Benny’s Eulogy to Grandma’s Basement: It Was Amongst the Comedians, It Was Real Borschtbelt Shit

It Was Amongst the Comedians, It Was Real Borschtbelt Shit
– by Benny Bosh
One of our favorite comedy clubs has just closed its doors. Here’s a eulogy by the man that started it all, Benny Boshnack

 

As far back as I can remember I always wanted to be a comedian.  To me, being a comedian was better than being President of the United States.  Even before I got an after school job at the Hojos, I knew I wanted to be a part of them.  It was there that I knew I belonged…


Okay. Sorry, that was from Goodfellas.

Sorry about that.  It only seemed natural.  I wanted to do the whole thing, but it kinda stretches on too long. There’s a great part too where I could sub in Gary Peterson instead of Tuddy Cicero because it’s the same number of syllables…Gary ran the Mic and a few other shows for his friend John Pauly.  Or, and my mother was happy when she found out the Petersons came from the same part of Sicily that we did…okay that one makes no sense, but this’ll be my last one…It was amongst the comedians, it was real Borschtbelt Shit.  Actually I’ve just now decided to title the eulogy that.

 

Okay, if you don’t know me, then the opening to this Eulogy doesn’t make a whole lot of sense.  If you’ve seen the movie Goodfellas it should make some sense to you.  But if you know me, it makes perfect sense to you.  I think, speak, eat, sleep and breathe movie quotes.  It’s a problem.  I’m not even a real person anymore.  I’m slowly just becoming those quotes, but this isn’t about me, it’s about our friendly neighborhood Comedy Club(that was a Spiderman reference, came outta left field).

I haven’t read everybody’s Eulogy. I read Shawn’s, and a lot of it was about me, so naturally I gushed and loved it.  I read Christa’s. I have a feeling a lot of these things have a similar feel to them so I’m gonna try to make this stand out and unique and tell you THE TRUTH GODDAMMIT, THE TRUTH!
I started Grandma’s Basement back in the fall of 2008, There was Tommy and Pauly and me, and there was Gary Pee Pees who got that name because he peed all over everything…ahem, lemme try this again.

I started Grandma’s Basement back in the fall of 2008, THE TYRELL CORPORATION advanced Robot evolution into the NEXUS phase – a being virtually identical to a human – known as a Comedian…

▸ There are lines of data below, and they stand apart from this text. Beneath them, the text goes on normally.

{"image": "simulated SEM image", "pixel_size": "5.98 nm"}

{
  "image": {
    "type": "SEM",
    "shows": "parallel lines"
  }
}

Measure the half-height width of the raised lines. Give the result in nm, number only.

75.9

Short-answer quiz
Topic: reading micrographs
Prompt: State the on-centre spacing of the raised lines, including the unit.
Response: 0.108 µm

Sorry.  I’m done now.  Not with the Eulogy, and not even with the subbing in movie quotes for reality in the eulogy, but just that intro.  Anyways, Grandma’s got started, basically, as a way for me to fill time at the bar, and as a way for me to force myself to do more comedy.  It’s not all that romantic.  That’s it.  Just another stupid comic, who thinks he has something important to say.  Let’s try to keep the origin story short and sweet.

 

I was bartending and managing the bar then, as I did(with a few intermittent breaks) for the next 5 years.  I had very little idea as to what an open mic really was. I’d been onstage about 3 times prior to this, two of those times were at one of the all-time horrendous venues for comedy, the All-Asia.  RIP to that place as well, are they closed yet?

 

Anyways, now I feel like all the origin stuff is gonna take too long and it’s boring. Okay, the mic went from 1 to 3 to 5 to 12 to 40 something patrons over the next year, right?  Then I hired Tom, then we started booking more shows.   A year or so passed, all is well.  More shows.  Then I left for a while because I wasn’t feeling well.  Place starts to get even more noticed.  Then I come back, more shows, then Tom leaves, then I don’t feel well, Gary takes over, then I go to China, Sox win the World Series as they had the season before I started working and the Hotel is sold and to be knocked down.  Fenway is minus an amazing historic landmark.
I’m having trouble writing this.  I don’t know if I’ve written the story 50 times before, or if I’ve never written it before,
but I keep thinking of all the things I don’t want to do while writing it.  I don’t want it to sound sappy.  I don’t want metaphors(I think they’re metaphors), I don’t want to romanticize.

 

Okay, I think I’ve found the angle. For me, Grandma’s Basement was never an accomplishment, it wasn’t hard work making it into a great place for comedy.  I mean, for us to live any other way was nuts.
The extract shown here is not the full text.